The wait is finally over. Baz Luhrmann’s “Elvis” hit theaters this month and, as expected, did not disappoint. Currently, the film has accrued $124.2 million at the box office. The film navigates the dark, untold life story of the late King of Rock ‘n’ Roll, Mr. Elvis Presley. Impressively, this Luhrmann project is one that has been in the works for 14 years and has stirred much anticipation. After such a long wait, the film’s release has become all the more exciting — so much so that the film’s premiere at the Cannes Film Festival received an impressive 12-minute standing ovation.
Back in May, the Met Gala provided viewers with the first look at the cast members, including Austin Butler, who was styled head-to-toe in Prada, as well as his costar, Olivia DeJonge, who portrayed Priscilla Presley; also present were family members of Presley. Fans took notice of Butler’s seemingly new voice. Interestingly enough, Butler later acknowledged this slight but noticeable change — especially in comparison to past work — as him still speaking in his “Elvis voice.”
Because of this online joke, many expressed their doubts about Butler, claiming he was silly and would not be able to pull off an accurate representation of Elvis Presley. Of course, the skeptics were wrong.
In fact, Butler’s portrayal of Elvis in this film is so uncanny that for the 159 minutes you have tuned in, you will believe he is Elvis Presley. Butler embodies Elvis Presley’s stage charisma, absolutely nails the voice and gives an Oscar-worthy film performance.

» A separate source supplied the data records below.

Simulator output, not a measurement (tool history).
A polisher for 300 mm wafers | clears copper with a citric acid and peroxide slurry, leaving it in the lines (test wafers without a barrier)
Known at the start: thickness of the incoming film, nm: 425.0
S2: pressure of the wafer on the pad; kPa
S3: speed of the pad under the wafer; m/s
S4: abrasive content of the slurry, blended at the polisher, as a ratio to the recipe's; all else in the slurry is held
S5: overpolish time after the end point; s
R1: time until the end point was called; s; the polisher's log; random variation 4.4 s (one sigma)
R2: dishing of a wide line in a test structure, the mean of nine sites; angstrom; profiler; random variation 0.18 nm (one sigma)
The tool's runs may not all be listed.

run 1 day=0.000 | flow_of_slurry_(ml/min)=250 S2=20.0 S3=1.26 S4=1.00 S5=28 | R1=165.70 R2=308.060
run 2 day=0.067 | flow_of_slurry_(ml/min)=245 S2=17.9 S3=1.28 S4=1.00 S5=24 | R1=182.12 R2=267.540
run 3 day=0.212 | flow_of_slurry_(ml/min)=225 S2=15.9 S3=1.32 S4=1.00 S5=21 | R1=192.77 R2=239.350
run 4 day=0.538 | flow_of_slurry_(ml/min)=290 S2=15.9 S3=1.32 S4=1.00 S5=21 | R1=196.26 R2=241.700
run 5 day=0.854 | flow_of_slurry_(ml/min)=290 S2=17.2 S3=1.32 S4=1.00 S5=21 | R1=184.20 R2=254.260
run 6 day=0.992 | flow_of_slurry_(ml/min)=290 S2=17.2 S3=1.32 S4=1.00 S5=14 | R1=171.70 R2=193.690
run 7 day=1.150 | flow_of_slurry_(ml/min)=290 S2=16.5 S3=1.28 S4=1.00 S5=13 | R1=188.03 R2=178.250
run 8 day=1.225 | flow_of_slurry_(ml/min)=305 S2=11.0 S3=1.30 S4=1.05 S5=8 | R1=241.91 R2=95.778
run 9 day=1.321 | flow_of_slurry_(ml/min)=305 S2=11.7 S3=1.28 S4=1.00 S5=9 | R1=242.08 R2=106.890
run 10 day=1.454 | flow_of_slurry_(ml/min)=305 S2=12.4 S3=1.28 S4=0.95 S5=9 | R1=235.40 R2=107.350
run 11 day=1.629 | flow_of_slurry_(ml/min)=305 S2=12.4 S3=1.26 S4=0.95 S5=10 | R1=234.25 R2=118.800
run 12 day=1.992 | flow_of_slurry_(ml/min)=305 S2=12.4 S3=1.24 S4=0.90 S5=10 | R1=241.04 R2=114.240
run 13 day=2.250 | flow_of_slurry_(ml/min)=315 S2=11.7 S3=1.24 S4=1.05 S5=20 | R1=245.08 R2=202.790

Luhrmann’s storytelling follows the entirety of Elvis’ existence from cradle to grave, and within the first few minutes of the film, the anticipation sets in. The excitement builds as Elvis’ face is, at first, tactfully not revealed. Wardrobe, hair and even down to the mannerisms, Butler wholeheartedly embodies the late rockstar. Of course, the film’s plotline also depicts his fraudulent, money-hungry manager, Tom Parker, played by Tom Hanks, and his important role in the rockstar’s life. Hanks’ witty narration and deceitful character are absolutely cunning and villainous. Through the narration, Elvis’ musical career is navigated chronologically and more deeply understood.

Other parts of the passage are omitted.